Find Arbitrage with graph theory

Question

I am trying to solve this problem: https://open.kattis.com/problems/arbitrage

If you are going to travel to the World Finals, you cannot rely on Czech Crowns. You would have to exchange your money for various foreign currencies. This problem deals with multiple currencies and their exchange rates. Your task is to verify that some set of exchange rates is safe, namely detect a possibility of so-called arbitrage.

An arbitrage is a risk-free combination of buy and sell operations that gains profit from imbalance in market prices. The prices may apply to various things, typically stock exchange but also currencies.

Input The input consists of several test cases. Each case begins with a line containing one positive integer number 𝐶, 1≤𝐶≤200, the number of currencies.

The second line of each test case contains 𝐶 currency codes separated by a space. Each code is composed of 3 uppercase letters and all codes in one test case are different.

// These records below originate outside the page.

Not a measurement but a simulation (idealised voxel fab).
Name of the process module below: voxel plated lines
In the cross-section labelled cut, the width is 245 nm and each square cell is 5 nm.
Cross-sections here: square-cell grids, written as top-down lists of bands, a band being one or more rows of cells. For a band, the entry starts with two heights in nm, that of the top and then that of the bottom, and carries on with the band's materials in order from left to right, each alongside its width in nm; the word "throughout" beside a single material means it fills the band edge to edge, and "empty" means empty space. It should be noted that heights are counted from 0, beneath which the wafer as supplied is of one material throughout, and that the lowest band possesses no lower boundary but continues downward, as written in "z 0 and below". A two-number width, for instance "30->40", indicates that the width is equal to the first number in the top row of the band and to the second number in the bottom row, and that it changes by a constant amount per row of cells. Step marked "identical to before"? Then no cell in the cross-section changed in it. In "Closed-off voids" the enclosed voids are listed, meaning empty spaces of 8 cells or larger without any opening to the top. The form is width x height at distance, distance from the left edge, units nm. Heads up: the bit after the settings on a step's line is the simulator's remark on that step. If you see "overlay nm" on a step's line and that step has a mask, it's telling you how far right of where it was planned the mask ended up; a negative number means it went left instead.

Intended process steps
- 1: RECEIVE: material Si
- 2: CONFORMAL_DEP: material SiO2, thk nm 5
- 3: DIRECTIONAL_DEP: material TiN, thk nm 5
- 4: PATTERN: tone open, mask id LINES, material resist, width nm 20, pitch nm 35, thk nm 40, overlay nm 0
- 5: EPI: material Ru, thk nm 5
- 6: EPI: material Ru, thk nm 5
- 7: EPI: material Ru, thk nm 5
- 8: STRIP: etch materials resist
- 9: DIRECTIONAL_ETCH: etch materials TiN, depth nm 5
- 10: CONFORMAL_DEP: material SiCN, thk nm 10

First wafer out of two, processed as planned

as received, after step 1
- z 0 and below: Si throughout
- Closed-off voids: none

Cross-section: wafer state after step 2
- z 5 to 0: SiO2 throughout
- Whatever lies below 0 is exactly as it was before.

The third line contains one integer number 𝑅,0≤𝑅≤𝐶⋅(𝐶−1), the number of exchange rates available. Each of the following 𝑅 lines contains one exchange rate in the following format: first currency code, space, second currency code, space, integer number 𝐴𝑖, colon (’:’), and integer number 𝐵𝑖. The meaning is as follows: If you pay 𝐴𝑖 units of the first currency, you will get 𝐵𝑖 units of the second currency. You may assume that 1≤𝐴𝑖,𝐵𝑖≤100 and that the two currencies are different.

The last test case is followed by a line with 𝐶=0.

My approach is to do a dfs rooted at every node, checking if there's a cycle whose product is bigger than 1.

This runs in O(n^2).

Is there a faster solution?

Answer 1

To clarify, this problem has two measures of input size; C is the number of currencies and R is the number of exchange rates available. The "brute-force" solution of using DFS from every currency is O(C² + CR), where in general R can be up to O(C²) itself.

The problem can be modelled as finding a negative-weight cycle in a graph. The nodes are the currencies, the edges are the exchange-rate pairs, and the edge weight is -log(r) for an exchange rate r. Using negative logarithms means the sum of weights for a cycle is negative if and only if the product of the exchange rates is greater than 1.

Finding a negative-weight cycle is usually achieved by adapting a standard shortest-path algorithm, such as Bellman-Ford in O(CR) time, or Floyd-Warshall in O(C³) time. Neither of these is asymptotically better than your solution in the case that R is O(C) or greater, but it may be worth benchmarking to see if an alternative is faster in practice.